This is basically why I want the spec to define how you check for a valid 
e-mail address -- so that the authors won't do anything more than basic 
sanity checking.


On Sun, 23 Aug 2009, Tab Atkins Jr. wrote:
> 
> Unless you avoid validating *entirely*, there's virtually always going 
> to be some subset of theoretically valid addresses that you'll flag as 
> invalid, though.

I think it's more the theoretically invalid ones (that work anyway) that 
we're worried about.


On Mon, 24 Aug 2009, Aryeh Gregor wrote:
>
> The breakdown of the 202 is as follows.
> 
> * Single trailing dot in domain part: 100 (prohibited by RFC but
> plausibly deliverable)

Raising an error on these seems ok, the user almost certainly didn't mean 
the dot and can just remove it.


> * Single trailing dot in local part: 40 (prohibited by RFC but
> plausibly deliverable)

Now allowed.


> * Valid address in angle brackets (with other junk around it): 21
> (permitted by RFC, kind of, and plausibly deliverable)

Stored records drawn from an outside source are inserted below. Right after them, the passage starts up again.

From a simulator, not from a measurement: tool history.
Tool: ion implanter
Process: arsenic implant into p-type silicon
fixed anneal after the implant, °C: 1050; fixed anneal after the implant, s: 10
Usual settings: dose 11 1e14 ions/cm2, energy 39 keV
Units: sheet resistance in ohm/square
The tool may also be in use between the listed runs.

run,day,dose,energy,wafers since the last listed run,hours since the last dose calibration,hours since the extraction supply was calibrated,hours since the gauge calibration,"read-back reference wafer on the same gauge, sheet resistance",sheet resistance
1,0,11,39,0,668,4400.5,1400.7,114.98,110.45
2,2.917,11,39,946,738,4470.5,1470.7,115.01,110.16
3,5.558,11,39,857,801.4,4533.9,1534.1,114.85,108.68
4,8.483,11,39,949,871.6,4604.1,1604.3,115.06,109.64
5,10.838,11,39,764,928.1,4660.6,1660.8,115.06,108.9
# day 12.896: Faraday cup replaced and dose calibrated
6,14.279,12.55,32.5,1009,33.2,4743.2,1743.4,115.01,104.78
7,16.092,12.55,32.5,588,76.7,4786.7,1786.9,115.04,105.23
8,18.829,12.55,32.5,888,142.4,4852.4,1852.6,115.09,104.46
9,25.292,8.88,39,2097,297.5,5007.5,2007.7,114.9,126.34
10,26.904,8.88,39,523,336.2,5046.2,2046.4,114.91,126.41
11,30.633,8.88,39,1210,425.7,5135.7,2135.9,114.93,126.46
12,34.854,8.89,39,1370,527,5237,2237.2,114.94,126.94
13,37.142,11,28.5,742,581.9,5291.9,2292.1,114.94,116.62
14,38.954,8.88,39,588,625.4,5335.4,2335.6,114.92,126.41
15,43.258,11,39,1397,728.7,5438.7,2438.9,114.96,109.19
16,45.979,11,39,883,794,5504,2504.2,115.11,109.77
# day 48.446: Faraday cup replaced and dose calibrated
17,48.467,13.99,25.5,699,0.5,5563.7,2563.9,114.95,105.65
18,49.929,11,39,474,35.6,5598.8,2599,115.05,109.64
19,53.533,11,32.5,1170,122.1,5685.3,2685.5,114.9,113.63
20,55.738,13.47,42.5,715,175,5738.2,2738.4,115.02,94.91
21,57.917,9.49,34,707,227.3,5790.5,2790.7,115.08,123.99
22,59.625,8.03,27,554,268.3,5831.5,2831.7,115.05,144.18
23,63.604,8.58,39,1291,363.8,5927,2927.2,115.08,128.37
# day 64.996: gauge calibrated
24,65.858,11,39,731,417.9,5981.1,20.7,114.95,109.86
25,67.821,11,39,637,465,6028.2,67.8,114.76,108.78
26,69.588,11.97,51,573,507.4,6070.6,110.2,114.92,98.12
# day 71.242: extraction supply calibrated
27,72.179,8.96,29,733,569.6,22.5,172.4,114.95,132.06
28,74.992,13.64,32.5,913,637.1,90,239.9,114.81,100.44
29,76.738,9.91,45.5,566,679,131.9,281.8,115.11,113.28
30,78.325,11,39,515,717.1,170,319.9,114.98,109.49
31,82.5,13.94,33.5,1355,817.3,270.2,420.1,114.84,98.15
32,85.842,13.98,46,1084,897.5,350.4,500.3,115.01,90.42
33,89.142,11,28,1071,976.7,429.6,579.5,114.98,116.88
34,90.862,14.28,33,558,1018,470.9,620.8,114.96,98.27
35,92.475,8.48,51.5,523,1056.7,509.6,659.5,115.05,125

Intentionally not allowed.


> * Multiple consecutive dots: 20 (prohibited by RFC but plausibly deliverable)

I've change the grammar to allow multiple dots in the username part.


> * No @: 9 (unlikely to be deliverable)
> * Comment: 3 (permitted by RFC and plausibly deliverable)

Intentionally not allowed.


> * Miscellaneous: 9 (one containing [NO]@[SPAM], two with trailing >,
> one in "quotes", one with single leading dot in local part, two with
> single leading comma in local part, one with leading ": ", one with
> leading "\")

All but the one with a "." are intentionally disallowed. The one with a 
leading "." is now allowed.

So I think that the spec is good now.


On Tue, 25 Aug 2009, TAMURA, Kent wrote:
> 
> http://www.whatwg.org/specs/web-apps/current-work/#e-mail-state
> > A valid e-mail address is a string that matches the production
> > dot-atom-text "@" dot-atom-text
> > where dot-atom-text is defined in RFC 5322 section 3.2.3.
> > [RFC5322]<http://www.whatwg.org/specs/web-apps/current-work/#refsRFC5322>
> 
> I'd like stricter rule for it. e.g.
> dot-atom-text "@" 1*(ALPHA / DIGIT) 1*("." 1*(ALPHA / DIGIT))
> 
> I understand the current production, dot-atom-text "@" dot-atom-text, is 
> a subset of addr-spec of RFC 5322.  However dot-atom-text for the 
> domain-part is not practical.  The production accepts apparently 
> unusable email address like "tkent@!!!!"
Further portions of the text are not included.